It was a sunny, late spring afternoon in the suburbs of Kansas City. I'd spent the whole morning enjoying the use of my MBA on my two-year-old twins. They were a lively pair, Em and Nate, and at lunchtime had snarfed down a yummy meal of Gerber peas and some orange-looking meat. Back that up with some juice, and they were good to go.
In more ways than one.
The little sweeties were housed in one room at the time, with each crib on a wall perpendicular to each other. (Ironically, the walls were a fishy and starfish theme.) Nap time was always a bit of a fight; on this day, it was worse than normal. Four rounds of Guess How Much I Love You? and many other books didn't help. The natives were still restless. Lights out and Mommy lying on the floor didn't help, either. Lying them down would cause a spring-back effect, like a cocktail flu after way too many margaritas. There seemed to be no sleepiness happening today. They were jumping in their cribs, laughing and giggling a continual jungle chant like no other.
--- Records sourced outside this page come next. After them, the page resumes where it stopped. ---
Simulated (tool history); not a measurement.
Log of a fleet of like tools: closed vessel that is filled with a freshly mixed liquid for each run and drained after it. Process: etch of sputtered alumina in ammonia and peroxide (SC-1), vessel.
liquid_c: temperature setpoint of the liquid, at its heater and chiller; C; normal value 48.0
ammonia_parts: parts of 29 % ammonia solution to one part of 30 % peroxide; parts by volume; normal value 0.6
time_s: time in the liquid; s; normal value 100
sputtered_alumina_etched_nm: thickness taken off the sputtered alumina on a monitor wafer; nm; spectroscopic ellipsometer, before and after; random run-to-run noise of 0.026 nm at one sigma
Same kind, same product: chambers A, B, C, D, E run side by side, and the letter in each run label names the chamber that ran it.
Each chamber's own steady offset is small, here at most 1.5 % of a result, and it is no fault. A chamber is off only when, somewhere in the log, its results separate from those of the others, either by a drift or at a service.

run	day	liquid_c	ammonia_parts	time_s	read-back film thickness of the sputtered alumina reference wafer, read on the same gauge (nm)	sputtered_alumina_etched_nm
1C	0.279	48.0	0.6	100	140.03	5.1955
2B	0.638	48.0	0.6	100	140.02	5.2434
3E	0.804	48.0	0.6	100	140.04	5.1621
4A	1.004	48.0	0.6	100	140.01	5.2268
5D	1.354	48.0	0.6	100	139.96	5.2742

Frustrated, I thought leaving them alone would calm them down. Meanwhile, I would finally take my shower for the day. A quick shower. They were caged safely away in their cribs, right? What harm could they do? What harm could come to them? I'm a good Mommy. I am! It was the fastest of showers. I promise! I swear! Ten minutes, tops!
Still wet, still naked under my towel, I padded across the hall from my room to theirs. I can hear them talking their baby gibberish and still jumping. As I open the door, I yell, "You guys! Settle d-- OH MY GAWD! What did you doooo?!?"
Here's the scene: every stuffed animal, every sheet, every blanket, and both mattress pads were on the floor in heaps. Emma was completely naked. Shirt, shorts, diaper on the floor. Nate was naked from the waist down. (He couldn't get his shirt off from over his Charlie Brown head.) His shorts and diaper were on the floor, too. Nate had peed all over every inch of each of the piles in front of his crib. In pure male fashion, I'm sure, he wrote his name in cursive in the snowy mounds of absorbent bedding below.
Emma, however, didn't stop there. In her nakedness, she held up her hand, showing me something. I walked closer. There was a streak of something brown across her cheek. There was brown in her angelic blonde, curly hair. I grabbed her wrist and looked. Yes, poop all over her hand.
Now I looked more closely at her surroundings. There was poop on the mattress. There was poop on the crib rails. And there were finger-painted lines of poop smeared along the starfish-painted walls. There was nothing left to wipe her hands on -- everything material was all on the floor. A turn-around check confirms -- yes, you guessed it -- a butt blobbed with poo. She had pooped before taking off her diaper; the far-flung diaper, of course (butt of course!), landed poop-side-down on the bedding below.
She whinnied and pointed to her bottom, as if to say, "Ehhh, get it off me!"
It takes no stretch of the imagination to see that my sunny suburban afternoon (the one hour of "me time" in the day) was gone. No nap of my own. No time to poop on my own without double trouble banging on the door. Nothing.
Many corn-filled baby wipes (compliments of last nights dinner), several laundry loads of yellow- and Shout-soaked brown-stained items, and the not-so-small task of double-dipping two small children in the tub meant that my day was down the toilet. When my husband came home from work, I handed the cranky non-napped poop machines to him promptly. (A phone call earlier prepared him for this.) "Here! See ya!" I went out for margaritas with a fellow twin-mom.
I counted my blessings: only one pooper-scooper that day. The starfish came clean. (All of 'em.) And the mattresses were plastic. My only regret? In hindsight, I really wish I had remembered the camcorder.